Suggest to introduce virtual bool Allocator::is_allocated(offset [, len]) method and implement it in descendants to perform that efficiently.

And most likely we can avoid this at all if we rely on bdev content to determine new multilabel mode and unconditionally mark relevant locations as non-free on mount.

Agree, I missed a procedure like that. How hard would it be to implement on all allocators? Are the some that we could skip?

This is doable but for sure requires some efforts to maintain this functionality in every allocator (and cover with proper testing). Let's postpone this though till we agree on the overall design. May be we'll don't need it at all

src/os/bluestore/BlueStore.cc

pereman2 · 2023-12-15T10:49:26Z

@pereman2 - could you please provide some design overview behind your implementation so we can discuss the approach.

I've been thinking about something like the following but as far as I can see your approach is rather different:

Introduce epoch field to bdev label starting at 1. Epoch is just a counter incremented on each writing to bdev. Legacy labels to have zero epoch which is constant.
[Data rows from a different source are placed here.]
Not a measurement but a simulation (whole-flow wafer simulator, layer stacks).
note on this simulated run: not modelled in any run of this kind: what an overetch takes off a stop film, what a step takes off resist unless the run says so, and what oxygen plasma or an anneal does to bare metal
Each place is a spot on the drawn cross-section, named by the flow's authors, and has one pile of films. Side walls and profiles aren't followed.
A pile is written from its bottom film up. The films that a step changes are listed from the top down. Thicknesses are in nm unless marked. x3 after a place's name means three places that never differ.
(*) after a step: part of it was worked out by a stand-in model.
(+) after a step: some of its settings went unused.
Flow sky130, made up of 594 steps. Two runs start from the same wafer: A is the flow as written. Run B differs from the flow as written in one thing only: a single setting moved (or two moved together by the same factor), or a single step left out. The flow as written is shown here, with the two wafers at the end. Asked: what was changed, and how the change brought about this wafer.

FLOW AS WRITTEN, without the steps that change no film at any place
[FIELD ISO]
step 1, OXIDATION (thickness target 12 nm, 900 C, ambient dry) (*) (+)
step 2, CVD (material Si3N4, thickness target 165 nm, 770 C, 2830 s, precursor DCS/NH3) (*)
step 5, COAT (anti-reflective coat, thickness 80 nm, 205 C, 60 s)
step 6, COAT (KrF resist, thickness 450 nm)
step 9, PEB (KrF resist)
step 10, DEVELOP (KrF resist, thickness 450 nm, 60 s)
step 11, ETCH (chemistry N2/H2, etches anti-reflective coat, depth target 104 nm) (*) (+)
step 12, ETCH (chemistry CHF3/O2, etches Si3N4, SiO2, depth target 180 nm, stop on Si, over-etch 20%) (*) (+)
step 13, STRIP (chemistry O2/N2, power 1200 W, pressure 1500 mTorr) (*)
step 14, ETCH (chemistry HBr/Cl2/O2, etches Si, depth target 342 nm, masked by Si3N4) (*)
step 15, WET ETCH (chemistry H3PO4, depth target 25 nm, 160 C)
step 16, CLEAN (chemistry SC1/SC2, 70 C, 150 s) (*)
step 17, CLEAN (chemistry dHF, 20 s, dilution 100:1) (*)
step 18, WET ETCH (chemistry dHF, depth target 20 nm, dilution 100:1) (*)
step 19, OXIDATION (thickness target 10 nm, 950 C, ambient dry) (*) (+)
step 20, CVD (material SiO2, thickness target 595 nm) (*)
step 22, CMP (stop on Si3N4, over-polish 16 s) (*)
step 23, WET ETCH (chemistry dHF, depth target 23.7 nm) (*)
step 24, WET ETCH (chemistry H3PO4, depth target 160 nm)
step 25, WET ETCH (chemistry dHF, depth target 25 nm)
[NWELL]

on mkfs - labels are written to multiple predefined locations with epoch = 1

on (first?) label reading - we read the label0 at offset 0, if epoch is zero - fall back to legacy single label mode. If label has got a non-zero epoch or label0 is corrupted (undecodable/bad crc/wrong cluster id/disk read error/etc) - read labels from all the other potential locations and note valid/corrupted (as per above) ones. Among the valid labels the latest one is selected as active given epoch field and all further reads occur against it. If multilabel mode has been discovered - all the corrupted labels to be reported to log and possibly raise an OSD alert. If no(!) valid labels have been found - OSD fails to start.

Valid active label to be kept in RAM rather than re-read from disk each time which is different from what we have had so far IIRC, Alternatively we can repeat the above procedure on each read request but IMO this could spoil OSD log in case of any troubles.

on mount - if multilabel mode is discovered - unconditionally tag all label locations as non-free in allocator.

on (or possibly after) umount - if multilabel mode has been in use - mark label locations as free as we do for BlueFS and persist allocator map in this state.

on label write - if new multilabel mode has been determined - write multiple labels using the active label instance (+updates) values and incremented epoch. Disk write errors to be reported to OSD log (and may be even as OSD alert) but shouldn't impact OSD functioning unless all the labels are unwritable. In legacy mode - just a single label0 to be written with zero epoch.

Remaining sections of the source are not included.